DADDY’S day is just around the corner and I don't want to miss my chance to pay tribute to the man of the family.

That includes myself, though I have a long way to go in proving my credentials. Like all new dads, I hope one day, my son will find me worthy and be proud of his lineage.

Only then will my mission be complete and I can truly rest.

Every man who enters into a lifetime partnership with a woman has accepted a godly role. He has to care of his family like how his Father in heaven cares of him. So, what are the characteristics of a godly father?

From what one old dad told this younger version — and probably this younger version to his new generation — the godly father is a leader, lover and teacher.

The leader in a godly father guides his family on a divine path. He raises his children to be God-fearing people, not by domineering them, but by cherishing each and every member of the household. He leads by example, setting the path for his wife and children to follow. In order to do this, he needs wisdom, acquired by opening his heart to God and picking up a lesson or two in life’s school of hard knocks.

The godly father is also a good lover. If you don't believe me, go ask your mother. No matter how tempting they are, husbands should never laugh at their wives’ choices because they, and all their quirks, are one of them. Husbands are supposed to love their wives unconditionally which is marked by a giving, not receiving, experience.
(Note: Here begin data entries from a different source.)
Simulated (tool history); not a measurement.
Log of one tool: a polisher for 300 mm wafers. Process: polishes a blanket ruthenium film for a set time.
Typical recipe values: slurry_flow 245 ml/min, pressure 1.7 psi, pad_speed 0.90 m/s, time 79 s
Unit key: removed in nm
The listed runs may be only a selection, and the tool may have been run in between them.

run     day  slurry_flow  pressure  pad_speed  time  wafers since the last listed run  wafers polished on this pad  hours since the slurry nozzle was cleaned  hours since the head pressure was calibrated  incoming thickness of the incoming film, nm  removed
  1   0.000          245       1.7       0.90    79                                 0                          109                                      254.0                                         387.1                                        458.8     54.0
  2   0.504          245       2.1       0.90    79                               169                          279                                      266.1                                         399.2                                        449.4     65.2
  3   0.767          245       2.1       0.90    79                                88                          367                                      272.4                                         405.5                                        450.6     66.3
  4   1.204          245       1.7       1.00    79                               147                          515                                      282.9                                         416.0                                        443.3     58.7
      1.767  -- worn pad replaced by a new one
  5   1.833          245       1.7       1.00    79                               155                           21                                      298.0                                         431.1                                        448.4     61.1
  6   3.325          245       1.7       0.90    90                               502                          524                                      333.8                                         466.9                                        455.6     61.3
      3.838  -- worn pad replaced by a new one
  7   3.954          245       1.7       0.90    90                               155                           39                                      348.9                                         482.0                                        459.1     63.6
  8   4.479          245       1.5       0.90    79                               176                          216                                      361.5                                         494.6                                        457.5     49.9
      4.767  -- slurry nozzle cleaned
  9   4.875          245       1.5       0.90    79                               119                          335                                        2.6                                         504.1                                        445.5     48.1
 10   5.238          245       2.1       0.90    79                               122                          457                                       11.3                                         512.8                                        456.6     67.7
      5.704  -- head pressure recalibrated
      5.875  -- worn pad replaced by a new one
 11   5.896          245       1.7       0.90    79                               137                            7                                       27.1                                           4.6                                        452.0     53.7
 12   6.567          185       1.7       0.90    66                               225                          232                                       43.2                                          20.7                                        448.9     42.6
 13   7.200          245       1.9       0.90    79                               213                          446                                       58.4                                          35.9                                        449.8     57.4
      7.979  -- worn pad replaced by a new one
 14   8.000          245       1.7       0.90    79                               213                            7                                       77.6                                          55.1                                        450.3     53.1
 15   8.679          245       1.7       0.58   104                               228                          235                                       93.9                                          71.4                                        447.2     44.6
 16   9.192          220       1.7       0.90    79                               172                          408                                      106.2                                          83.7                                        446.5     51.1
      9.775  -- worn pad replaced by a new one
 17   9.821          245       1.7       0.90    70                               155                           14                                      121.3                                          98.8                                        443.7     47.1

It is said that a man will leave his father and mother to be united with his wife, and the two will become one flesh. To remain in one flesh, the love has to be sacrificial. So, how much love is considered sacrificial? It’s about loving the wife as much as he loves himself. The world is a tempting place and we men are constantly offered with better options. Being single allows us to flirt with the options but after committing to a family, the love is devoted to a single unit — the woman and her children.

This leads to the final point, where the godly father teaches his children in the training and instruction of the Lord without exasperating them. Earthly daddies are the closest that kids will ever get in terms of a spiritual relationship with their heavenly father.

He plays the role of the family priest, ensuring that his children seek the kingdom of God above all else and live a righteous life.

Love requires discipline and a father sometimes has to be the “bad guy” in enforcing it. Sure, it’s easier to ask mummy to do it, but a father who disciplines his son will get to rest well in the future instead of worrying over a scoundrel.

Children who are well-disciplined will bring delight to the hearts of their mums and dads. But in the process of doing so, it is always easy to end up angering the children. This would be worse if daddies lose track of their responsibilities and abuse them.

The children will grow up to be resentful individuals and have difficulties in fostering relationships with other people, including those who really care for them.

I guess the main objective of teaching children is not only for the sake of imparting knowledge or maintaining discipline, but to make sure they understand the lessons and know that their lives will change for the better if they hold what they learned closely to their hearts.

In my case, besides dialling the direct line to heaven, there are other God-given options for me to include godliness in my fatherhood. They include seeking the counsel of my own dad, loved ones and those who care.

But making a choice and facing the consequences are something I have to bear on my own, requiring wisdom, courage and strength.

Just as I put my faith in God, I know my family also put theirs in me to ensure their wellbeing, and I intend to make good of it.